Another one bites the dust... I have been utterly convinced that to own a truck in Africa, is not the most efficient way of making money...

From there it was a fast run to the Malawi border, crossing the wide Rovubwe River and riding through the lush green landscape of northern Mozambique… A new road had been opened, the N304, making the run to Calomue a little quicker than I had anticipated… I recalled that this section had been under construction when I had ridden through the area on my way to Vilanculos in 2008. There had been many a tricky detour, dodging heavily laden trucks heading north, who did not care a jot for the lone rider coming towards them. I spent many a hairy moment, riding through clouds of dust and flying gravel, cursing the drivers for not slowing down when they saw me… All to no avail of course…!!
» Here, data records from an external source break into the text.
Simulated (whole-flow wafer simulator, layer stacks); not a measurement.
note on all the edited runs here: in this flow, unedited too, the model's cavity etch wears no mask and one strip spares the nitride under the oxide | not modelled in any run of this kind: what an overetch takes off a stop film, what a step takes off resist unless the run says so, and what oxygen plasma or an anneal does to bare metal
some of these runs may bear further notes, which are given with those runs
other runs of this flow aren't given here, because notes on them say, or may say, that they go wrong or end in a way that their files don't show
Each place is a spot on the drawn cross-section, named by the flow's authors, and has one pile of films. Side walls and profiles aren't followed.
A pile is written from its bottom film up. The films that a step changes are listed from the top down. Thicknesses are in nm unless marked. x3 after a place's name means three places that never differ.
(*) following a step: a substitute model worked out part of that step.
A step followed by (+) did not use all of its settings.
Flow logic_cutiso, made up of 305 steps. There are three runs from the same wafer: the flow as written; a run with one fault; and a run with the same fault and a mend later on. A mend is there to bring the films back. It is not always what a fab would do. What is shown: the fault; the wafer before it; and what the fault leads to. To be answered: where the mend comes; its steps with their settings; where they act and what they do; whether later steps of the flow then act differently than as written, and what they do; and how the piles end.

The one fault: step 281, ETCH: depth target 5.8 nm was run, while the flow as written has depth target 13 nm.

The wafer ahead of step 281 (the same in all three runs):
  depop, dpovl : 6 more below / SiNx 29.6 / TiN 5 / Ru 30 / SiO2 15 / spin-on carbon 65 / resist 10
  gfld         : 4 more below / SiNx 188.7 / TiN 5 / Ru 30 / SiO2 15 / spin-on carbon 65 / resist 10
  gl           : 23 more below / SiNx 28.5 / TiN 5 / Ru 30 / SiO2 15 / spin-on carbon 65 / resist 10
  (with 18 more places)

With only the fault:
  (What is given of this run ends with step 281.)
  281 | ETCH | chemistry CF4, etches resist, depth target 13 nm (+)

This new section wound through a small range of mountains, up a steep pass, at the bottom of which, a large truck lay overturned. I stopped to chat to the guys standing around it, clicking my tongue in sympathy at their predicament, all the while thinking that had they been working for me, they would probably be nowhere in sight, heading for parts unknown, where I could not get my hands around their necks… The driver and his two assistants informed me that the brakes had failed the evening before, and they could not negotiate the final turn… I established that they “might have been going just a little too fast” as well… This admitted with sheepish smiles and the bowing of heads…

The concerned look on my face speaks volumes about the dark clouds massing ahead of me...

...and with good reason too...!!!

A short while later, just after I took the final turn for the last run to the border, I pulled over the watch a large storm brewing to the north and west of me. The road seemed to skirt the very edge of it, and I noticed that the wind was in my favour, blowing the rain away to the west, the skies in the east, a magnificent blue…

I thought of the line from Bob Dylan’s “Mozambique”…

“I’d like to spend some time in Mozambique / The sunny sky is aqua blue…”

I hoped that the road would continue to skirt the edge of the storm raging to the west... The skies to the east were clear and an amazing shade of blue...

I once again decided not to bother with the rain gear, and after handing out a few sweets to a small group of kids that had silently gathered around the bike, I pushed the starter button and headed further north… I was certain that with the fuel I had, I would be able to make the run all the way to Lilongwe, in Malawi, so decided not to spare the horses, poured on the power, and rode at a steady 140 km/h until the turnoff to Villa Ulongue, the scene of my last little “petrol outage” incident in 2008… I called Peter Kemp in Lilongwe from there, and explained that I would be at his home a little after 5.00pm… He was already on his way to the lake, and advised that his son Paul would be waiting for me at their home…

Mind at rest, (the thought of pitching a tent in their garden after today’s long ride, did not exactly fill me with a wild surge of excitement!), I eased up on the throttle and cruised into the “Fronterico de Cal0mue”, the border post between Mozambique and Malawi….

The border post on the Mozambique / Malawi

The Big Fella looks north into Malawi, while the Mozambican flag flaps in the breeze beside him...

I had my passport stamped, my Temporary Import Permit for the bike scrutinized, and then I waved on my way… Before I left, I took a picture of the bike next to the flag outside the Customs office, and was immediately accosted by a policeman, who ordered me to stop taking pictures… How was I to know that this was a sensitive military institution, it’s exact whereabouts a carefully guarded secret, where troops were massing to invade their northern neighbour… I showed him the photo on my camera, telling him it was just a bike, a pole and a flag, but he was having none of it…

A long line of trucks stood before us, and I had to manoeuvre the bike between them for a few hundred metres before the Malawian border post came into view… A flimsy pole was all that separated the two countries… There was a crowd of people making the crossing to and from Mozambique, presumably to celebrate the Easter weekend with their friends and families on the opposite side from where they lived and worked…

Anything and everything is transported on either bicycles or in this case, a scooter... These goats are very much alive...but are getting a serious "rush of blood to the head"...

Despite spending less than half a day riding through it, I had enjoyed riding through Mozambique, and had managed to dodge the heavy rain that had threatened to engulf us at times… The people who I had managed to interact with, had been friendly and inquisitive as always… With the fast improving infrastructure, access to the more remote ares in the north are opening up to tourism, and this bodes well for both the people living here and those considering an extended tour of the country… While the south is a popular destination for fishermen and divers, the northern parts have been neglected to an extent…

But all that is changing… Get on your bikes…!!!